It didn’t stop Thanadd from trying however, as he flung the lightsaber as hard as he could, the crimson blade twirling across the air. The Quarren’s sense of danger forced his body to tumble aside, as the Sith’s lightsaber stabbed into the bank of rocks.

“I have more where that came from, Quarren! You mark my words!” Thanadd shouted, his feet struggling more against the gravitational pull of the mud. Lexiconus shook his head and slowly picked up the Sith’s lightsaber, inspecting the work.

“I don’t think so, Knight. But I am eager to see you try and leave the quick-sand. So I’ll be here, waiting. Some bogs take less than five minutes to eat a man, some take an hour. Let’s see how long you have to live,” The Seer slowly smiled as he hooked the lightsaber to his waist, and watched with crossed arms.

Korroth, 2 March, 2017 12:27 AM UTC

Syntax

his powerful and heavy stomps upsetting the mud beneath and caused it [to] cover Thanadd entirely.

You switched tense in the middle of this sentence: “upsetting the mud beneath and causing it to cover Thanadd entirely” would be a more consistent use of verb tenses.

Thanadd’s mechanical armour sunk further

Again, should be “sank farther.” It conjugates in the same way as “to begin:” you would say “I began the match” rathern than “I begun the match.”

You are now going through that torturous moment, where your struggles quickens your death

This sentence would read better without the comma. That comma is an awkward separation between the adverb “where” and the verb “going through” with which it is associated. Also, to make “quickens” agree with the plural “your struggles” the line should be “where your struggles quicken”.
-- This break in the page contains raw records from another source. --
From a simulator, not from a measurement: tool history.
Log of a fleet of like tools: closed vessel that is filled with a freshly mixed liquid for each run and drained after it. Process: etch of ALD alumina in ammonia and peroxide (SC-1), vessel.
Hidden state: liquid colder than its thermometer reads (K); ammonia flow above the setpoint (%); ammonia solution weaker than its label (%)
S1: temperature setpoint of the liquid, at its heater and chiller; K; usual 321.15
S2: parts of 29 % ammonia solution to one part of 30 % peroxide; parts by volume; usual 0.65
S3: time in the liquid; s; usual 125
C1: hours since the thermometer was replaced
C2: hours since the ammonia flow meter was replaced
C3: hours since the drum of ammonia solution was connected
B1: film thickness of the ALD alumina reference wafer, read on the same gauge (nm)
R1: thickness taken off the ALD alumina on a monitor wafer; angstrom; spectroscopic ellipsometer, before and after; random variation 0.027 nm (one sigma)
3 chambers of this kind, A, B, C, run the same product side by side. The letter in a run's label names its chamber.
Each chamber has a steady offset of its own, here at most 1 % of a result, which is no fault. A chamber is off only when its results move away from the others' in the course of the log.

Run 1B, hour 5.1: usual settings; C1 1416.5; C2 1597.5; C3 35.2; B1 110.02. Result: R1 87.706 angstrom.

Let’s see how long you have to live,” The Seer slowly smiled as he hooked the lightsaber to his waist

Here the statement following the speech quote does not modify or describe the speech quote, it is simply an action that follows the speech quote. In this case the speech quote should end with a full-stop rather than a comma. Your other speech-to-narrative transitions in this post are OK.

Story

You successfully used the environment to create a measure of tension in this post, and you showed how non-combat skills like Intellect and Perception can be used to control the pace of combat. You did miss an opportunity to explore the characters’ motivations though. The reader is left wondering what the stakes are for Lexiconus (beyond mere survival) and what he hopes to get out of the battle.

Chided by a lesser warrior, Mawgath seethed, the glow of his chest panel piercing the sludge which now decorated his armor. His massive chest rose and fell with labored breaths, the mired colossus struggling to gather the poise necessary to escape this mess – and finish off the squid.

“Peace is a lie. There is only passion,” he muttered, trembling syllables nearly silenced by the bubbling of the swamplands. Perched and self-satisfied, Lexiconus Qor watched his would-be assassin begin to relent, black eyes now hidden beneath mottled grey eyelids.

“Ah, are we trying patience on for size, ancient one?”

Beard-like tentacles stirred, the stoic humor of the Gray Jedi infuriating the bog-ridden Tarenti.

“It suits one with your lifespan quit well, immortal,” Lexiconus jested, now leaning against the petrified trunk of a great gnarltree. The slow crawl of mold beneath him did not seem to disturb the Quarren in the slightest, who felt a great connection with the humid quagmire.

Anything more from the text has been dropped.